As the Right attacks Obama, liberals and many progressives will have a tendency to simply circle the wagons around him, to try and protect him as an individual and to protect his positions at all costs.  They will shut down and ostracize any staking of alternative positions by the left and shut down our own discontent with what the administration is doing, even if ultimately serves the broader interest.  But the left will make our usual mistakes, in our difference and disdain, we will tend toward pure polarization as a principle. It’s what we do, but in this time it could easily play into the hands of the right at a time when we are not strong enough to sustain anything on our own.  This would be a cardinal mistake.

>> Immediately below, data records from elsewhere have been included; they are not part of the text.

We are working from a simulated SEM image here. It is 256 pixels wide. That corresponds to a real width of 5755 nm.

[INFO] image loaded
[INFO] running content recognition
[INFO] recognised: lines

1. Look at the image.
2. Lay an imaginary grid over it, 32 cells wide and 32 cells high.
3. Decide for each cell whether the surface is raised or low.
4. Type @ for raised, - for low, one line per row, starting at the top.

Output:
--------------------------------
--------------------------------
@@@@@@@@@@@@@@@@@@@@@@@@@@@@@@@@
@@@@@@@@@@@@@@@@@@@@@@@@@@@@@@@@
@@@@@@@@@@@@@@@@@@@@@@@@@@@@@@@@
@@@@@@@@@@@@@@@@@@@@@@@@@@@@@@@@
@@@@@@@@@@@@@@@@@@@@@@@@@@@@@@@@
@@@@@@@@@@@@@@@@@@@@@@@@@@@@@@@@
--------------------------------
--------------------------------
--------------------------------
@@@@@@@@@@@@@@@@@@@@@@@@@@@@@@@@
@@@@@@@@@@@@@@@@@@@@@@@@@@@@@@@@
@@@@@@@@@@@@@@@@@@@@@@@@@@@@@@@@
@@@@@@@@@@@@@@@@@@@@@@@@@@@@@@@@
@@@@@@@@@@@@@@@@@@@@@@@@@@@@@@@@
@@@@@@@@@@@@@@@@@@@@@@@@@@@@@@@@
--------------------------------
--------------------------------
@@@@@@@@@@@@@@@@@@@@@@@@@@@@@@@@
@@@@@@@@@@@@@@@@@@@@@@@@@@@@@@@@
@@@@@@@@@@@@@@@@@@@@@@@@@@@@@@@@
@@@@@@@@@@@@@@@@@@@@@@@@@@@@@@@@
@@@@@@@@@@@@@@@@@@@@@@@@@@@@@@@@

With that said, our role can’t just be in relationship the administration.  We need to go to the source.  Only we can directly challenge and call out the right and their institutions.  This is both around their political program which will not resolve the economic crisis, and around their political and racial witch hunt.  Whether it is ACORN, or Van Jones or immigrants or whoever is next on the list, there needs to be an organized response that draws a common line.  Initiatives like and others that are emerging to directly confront the structural nature of these attacks should be supported. This is not a rallying around a particular organization or individual but a collective response and call out and targeting of the hate-mongers.

What do you think are the priorities in building left electoral work, and how does it allow us to shift ideas and values in this time of crisis?

For those of us who see serious potential in the mass electoral work, the main questions are: What vehicles are we creating for that electoral work?  I don’t think we’re in any place to create a mass independent left or progressive electoral party, but what we can and should start building the functions of an organization that can provide practical political information and direction to our communities, and at scale. At the most general level, we need to build operational infrastructure that will enable us to simultaneously engage masses of people in electoral and issue politics and use that infrastructure to promote alternative values and visions that are fundamentally different from the logic of how electoral politics currently operate.  In doing so our goal should be to build at two levels of scale: to build our own autonomous power to influence ‘vote shares’ in local and state politics, and to utilize these processes to grow and strengthen the relatively small numbers of core community activists in left community grassroots organizations. This difference is most possible and needed at the local and regional levels where the major parties are largely non-existent and/or non-important in the functioning of local politics.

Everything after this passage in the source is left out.